What were the impacts of the Swadeshi and Boycott movements in India? Please answer this question with as much detail as possible.
The Swadeshi and Boycott movements helped Indians regain a sense of pride and autonomy that helped pave the way for India to become an independent country after World War II. For many years, Indian pride had been broken by the rule of the Raj or British, who looked down on the Indians and in every way promoted British and western culture as superior while exploiting the country and the people on a massive scale.
Gandhi organized the Indian people to boycott imported, foreign-made goods. As is often the case with colonies like India, their raw materials were sold abroad at very low cost and then the materials fashioned into finished goods imported back into the country and sold at high cost. Gandhi wanted the people to regain control over their lives and encouraged them to boycott or not buy imports and to make their own goods, particularly to weave their own cloth.
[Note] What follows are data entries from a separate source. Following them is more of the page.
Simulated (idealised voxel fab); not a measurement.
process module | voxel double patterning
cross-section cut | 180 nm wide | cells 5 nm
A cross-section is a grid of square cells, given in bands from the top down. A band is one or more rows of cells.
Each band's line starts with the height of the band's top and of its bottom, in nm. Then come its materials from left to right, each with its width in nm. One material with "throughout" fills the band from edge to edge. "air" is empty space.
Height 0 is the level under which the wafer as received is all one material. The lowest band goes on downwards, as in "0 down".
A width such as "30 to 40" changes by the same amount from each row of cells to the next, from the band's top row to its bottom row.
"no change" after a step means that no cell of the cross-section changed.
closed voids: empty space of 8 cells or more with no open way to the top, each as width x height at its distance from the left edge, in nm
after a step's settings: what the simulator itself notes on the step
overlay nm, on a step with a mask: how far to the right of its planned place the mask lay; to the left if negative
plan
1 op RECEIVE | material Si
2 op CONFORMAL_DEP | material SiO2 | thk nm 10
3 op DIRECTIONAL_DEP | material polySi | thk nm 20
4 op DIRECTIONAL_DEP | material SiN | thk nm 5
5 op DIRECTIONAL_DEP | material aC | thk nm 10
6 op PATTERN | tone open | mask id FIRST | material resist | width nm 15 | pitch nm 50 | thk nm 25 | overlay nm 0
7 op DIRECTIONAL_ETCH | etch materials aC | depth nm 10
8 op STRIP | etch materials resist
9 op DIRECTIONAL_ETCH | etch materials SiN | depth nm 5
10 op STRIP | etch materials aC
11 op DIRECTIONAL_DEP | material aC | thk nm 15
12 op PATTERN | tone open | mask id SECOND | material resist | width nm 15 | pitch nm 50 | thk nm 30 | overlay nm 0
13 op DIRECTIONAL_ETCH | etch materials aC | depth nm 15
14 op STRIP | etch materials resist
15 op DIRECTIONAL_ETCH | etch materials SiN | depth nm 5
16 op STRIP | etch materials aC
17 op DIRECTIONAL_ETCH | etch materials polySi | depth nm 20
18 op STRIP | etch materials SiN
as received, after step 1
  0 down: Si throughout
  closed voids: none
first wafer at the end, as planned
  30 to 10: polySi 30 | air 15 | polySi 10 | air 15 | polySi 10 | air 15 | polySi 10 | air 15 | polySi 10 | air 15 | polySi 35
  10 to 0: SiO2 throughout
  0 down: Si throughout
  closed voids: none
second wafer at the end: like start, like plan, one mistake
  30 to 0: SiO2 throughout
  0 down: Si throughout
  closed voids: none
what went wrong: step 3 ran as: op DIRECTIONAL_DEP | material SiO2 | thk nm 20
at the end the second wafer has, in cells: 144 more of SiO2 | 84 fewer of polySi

We have seen similar movements in the United States as this country dealt with the impact of globalization: Buy American was an attempt from the 1970s to keep manufacturing jobs in the States by encouraging people to buy only US-made clothing and cars.
Gandhi was ahead of his times in the Swadeshi movement by having people weave cloth on hand looms in their homes. At the time, photographer Margaret Bourne White had a debate with Gandhi in which she ridiculed the idea of home industry. Instead, she said, Gandhi should be encouraging large, heavy industry to come into the country, such as the kind of big steel plants she had photographed in the Soviet Union. This would, she argued, quickly jolt the country into the modern age. Gandhi disagreed, saying such huge works projects would fail, as India was not ready for them. History has proven Gandhi right, and today we embrace what is called micro-enterprise as a key to raising living standards in the Third World.
The greatest impact of both movements was to instill in a people used to abjection and loss of self-worth a sense that they could be the masters of their own destiny and run their own country without need for the British. This, as noted above, made independence more possible.
The Swadeshi movement (which means "from one's own country"), part of the Indian Independence Movement, involved the Indian boycott of British goods and the increasing reliance on goods made in India to weaken the British hold on the country. Though the Swadeshi movement had been active earlier, it was popularized by Gandhi from 1918 until Indian independence. It was designed in part to weaken the Manchester cotton industry that enjoyed a large market in Bengal and to bring back domestic Indian industries. As part of the boycott, many foreign goods were burned, and British cotton was boycotted, as were British sugar and salt, among other products. It became a badge of honor to wear homespun Indian clothing.
Though it is difficult to measure the economic effect of the Swadeshi and Boycott movements precisely, they likely caused a decline in the importation of British cotton for about two to three years. The larger effect was to awaken all sectors of the Indian society, particularly in Bengal (which became the epicenter of Indian nationalism), to fight for independence. In these movements, all kinds of people in India had the opportunity to take part and be moved toward a sense of Indian nationalism.
Swadeshi and Boycott movement are two sides of the same coin or the same social and political movement. It was a movement planned, launched and directed by Mahatma Gandhi as an economic strategy to improve the economic conditions of the artisans in India. Conditions of artisans in India had become extremely precarious because of combined effect of competition from manufactured goods imported from Britain and unfair policies and practices imposed by the British on India, that were designed to benefit the British business at the cost of Indians.
Swadeshi in Hindi language means "of ones own country". It refers to the core strategy of the movement of using only the goods manufactured in India., and boycotting or refusing to use imported goods. I am not sure what reasoning Mahatma Gandhi used in formulating this strategy. But now with our advanced knowledge of economic concepts like opportunity cost and cost-benefit analysis, we know that this strategy made a very good economic sense. It provided the poor artisans a means to earn a livelihood. At the same time it helped the entire economy of the country. These benefits were obtained in spite of the lower market price of manufactured goods imported from Britain. In addition to helping the Indian economy, this strategy reduced the benefits British could extract by exploiting India. In this way it reduced the determination of Britain to hold on to their rule over India.
The swadeshi movement directly benefited the local artisans and industries in India, and gave a boost to Indian Economy. In addition it infused a spirit of nationalism among Indians. Particularly the Khadi movement, which formed a part of swadeshi movement made a major contribution in this direction. Khadi refers to coarse hand woven cloth made from hand spun yarn, and this movement involved wearing only such cloth. This movement gave Indians a means for giving vent to their nationalistic feeling, as well as a visible symbol of their determination to defy the British. This helped to build a large and strong community of Indians openly displaying their defiance and determination.